AI Engineering

If an AI output is hard to evaluate, the problem may not be the eval. It may be the product boundary.

Good AI products make verification cheaper — decompose work into reviewable units, attach evidence, make the boundary between decided and inferred visible. Output that cannot be verified cheaply gets trusted blindly or ignored, and both are failures.

If an AI output is hard to evaluate, the problem may not be the eval.

It may be the product boundary.

I have seen teams blame evaluation when the real issue was that the system produced one large, polished artifact nobody could inspect safely.

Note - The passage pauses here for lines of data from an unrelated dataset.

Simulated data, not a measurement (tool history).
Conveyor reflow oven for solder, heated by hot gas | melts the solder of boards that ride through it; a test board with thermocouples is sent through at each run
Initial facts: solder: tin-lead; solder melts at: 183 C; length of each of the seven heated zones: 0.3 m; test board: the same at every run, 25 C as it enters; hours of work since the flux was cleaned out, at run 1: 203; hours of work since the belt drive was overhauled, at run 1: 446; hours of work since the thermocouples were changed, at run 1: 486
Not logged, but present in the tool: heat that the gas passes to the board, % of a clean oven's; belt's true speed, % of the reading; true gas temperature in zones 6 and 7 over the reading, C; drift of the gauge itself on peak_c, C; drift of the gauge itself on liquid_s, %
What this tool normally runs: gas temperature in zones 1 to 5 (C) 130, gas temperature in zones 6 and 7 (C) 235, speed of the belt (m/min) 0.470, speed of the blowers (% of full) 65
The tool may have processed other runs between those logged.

That pattern will not scale with AI. If a tool generates a strategy, a code change, a customer reply, an analysis, or a recommendation, the user needs to know what part can be trusted, what evidence supports it, and where judgment is still required. "It's hard to eval" is a useful product smell, because it forces a sharper question: did we design the work in a way that can be checked? A good AI product does not only produce output — it lowers the cost of trusting or rejecting that output. Decompose the work into pieces a human can accept or reject one at a time. Attach the source. Make the boundary between what the system decided and what it inferred visible. The output that cannot be verified cheaply will either be trusted blindly or ignored — and both are failures.

The easier it is to verify, the safer it is to delegate.

AI product quality is not only answer quality. It is verification quality.